In Bangkok, Japanese restaurants account for 8.3 per cent of all restaurants, following those that serve Thai cuisine.
The Japanese daily reported that Thailand's average income per household in 2011 rose about 30 per cent from five years ago, making high-priced Japanese food affordable to many Thai people. Another factor that has led to the expansion of Japanese restaurants in the market is that Thai people have developed a taste for authentic Japanese food.
"More Thai people than before have become familiar with Japanese tastes while traveling to Japan or on other occasions, and now they're seeking out authentic Japanese cuisine," said a researcher of the Daiwa Research Institute.
The proliferation of Japanese cuisine in Thailand also has had an effect on Thai people's dietary habits.
Tokyo-based Reins International Inc., which operates the Gyu-Kaku yakiniku restaurant chain, recently opened its first Gyu-Kaku restaurant in Bangkok.
A 30-year-old owner of the Bangkok restaurant became familiar with Gyu-Kaku chain dishes while he was studying in Japan. He negotiated with the company and obtained permission to open the restaurant in Bangkok.

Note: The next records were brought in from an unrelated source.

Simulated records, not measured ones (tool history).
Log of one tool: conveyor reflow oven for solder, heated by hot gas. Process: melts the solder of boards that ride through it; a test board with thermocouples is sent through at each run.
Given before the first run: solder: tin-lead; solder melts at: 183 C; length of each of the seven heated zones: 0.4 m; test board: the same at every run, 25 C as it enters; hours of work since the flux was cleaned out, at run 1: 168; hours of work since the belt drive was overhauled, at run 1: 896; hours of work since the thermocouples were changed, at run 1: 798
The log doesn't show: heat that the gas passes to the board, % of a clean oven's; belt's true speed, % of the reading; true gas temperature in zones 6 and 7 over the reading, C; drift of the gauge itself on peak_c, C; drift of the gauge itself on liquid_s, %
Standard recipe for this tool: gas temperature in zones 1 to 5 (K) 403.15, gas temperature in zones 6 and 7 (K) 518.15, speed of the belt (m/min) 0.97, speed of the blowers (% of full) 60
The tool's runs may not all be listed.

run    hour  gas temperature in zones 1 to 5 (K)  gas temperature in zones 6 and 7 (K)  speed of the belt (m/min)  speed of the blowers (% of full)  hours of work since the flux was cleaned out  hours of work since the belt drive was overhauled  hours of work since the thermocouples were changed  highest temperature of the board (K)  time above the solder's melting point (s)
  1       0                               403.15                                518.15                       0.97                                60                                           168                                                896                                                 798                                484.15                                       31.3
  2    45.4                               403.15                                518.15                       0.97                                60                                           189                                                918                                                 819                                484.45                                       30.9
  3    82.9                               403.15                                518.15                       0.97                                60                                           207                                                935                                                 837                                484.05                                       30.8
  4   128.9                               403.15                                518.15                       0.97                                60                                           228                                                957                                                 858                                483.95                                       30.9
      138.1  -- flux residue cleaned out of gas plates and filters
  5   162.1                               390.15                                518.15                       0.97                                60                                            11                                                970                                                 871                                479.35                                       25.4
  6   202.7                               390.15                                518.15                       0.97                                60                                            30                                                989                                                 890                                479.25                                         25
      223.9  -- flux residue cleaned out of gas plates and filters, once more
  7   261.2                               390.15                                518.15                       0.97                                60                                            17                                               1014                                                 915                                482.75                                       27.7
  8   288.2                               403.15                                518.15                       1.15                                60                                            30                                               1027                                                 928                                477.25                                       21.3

He said only a small number of Thai people ate beef regularly, but now about 40 per cent of his restaurant's customers are Thai.
While Japanese restaurant chains have in the past focused on the Chinese market, full-fledged efforts are now under way to enter Southeast Asia, which has a population of 600 million.
China and South Korea both come with risks of anti-Japan sentiment, and in the past, Japanese restaurants were attacked.
A Japanese restaurant chain official said, "In Thailand and other Southeast Asian countries, people are pro-Japan, so it's easy to do business."
Kourakuen Corp., a Koriyama, Fukushima Prefecture-based ramen restaurant chain, opened its first overseas outlet in mid-July in a shopping centre in central Bangkok.
While it offers the same dishes and flavours as it does in Japan, an official of the chain said flagship dishes such as chuka soba (Chinese soba) priced at 99 baht (about 250 yen or US$3.19) and noko gyokai tsukemen (rich-tasting seafood-flavoured dipping noodles) priced at 139 baht are also popular.
Although the prices are about twice that of local fare, the restaurant continues to attract many customers two months after opening. All 48 of its seats are filled between opening and closing time, 10 a.m. to 10 p.m., on weekends.
Thai people account for about 80 per cent of the restaurant's customers. A 41-year-old homemaker visiting for the second time said: "I like the tsukemen dish. Japanese food is more refreshing and has a healthier image compared to other countries' [food]."
Kourakuen, which initially considered opening restaurants in China, gave up the idea because the same word was already registered as a trademark in the country.
The chain shifted to Thailand as a springboard into Southeast Asia.
However, in recent years competition with other restaurants has intensified to a level where it is said one new restaurant opens every two days and one closes every five days.
In the past two years, 158 Japanese restaurants closed in the country. As many of them were run by individuals, observers believe they were unable to compete against larger chains.
Yasumasa Asai, head of JRO's branch in Thailand, said, "With growth in the popularity of Japanese food, we're in a time when customers can tell the difference between genuine and inauthentic cuisine."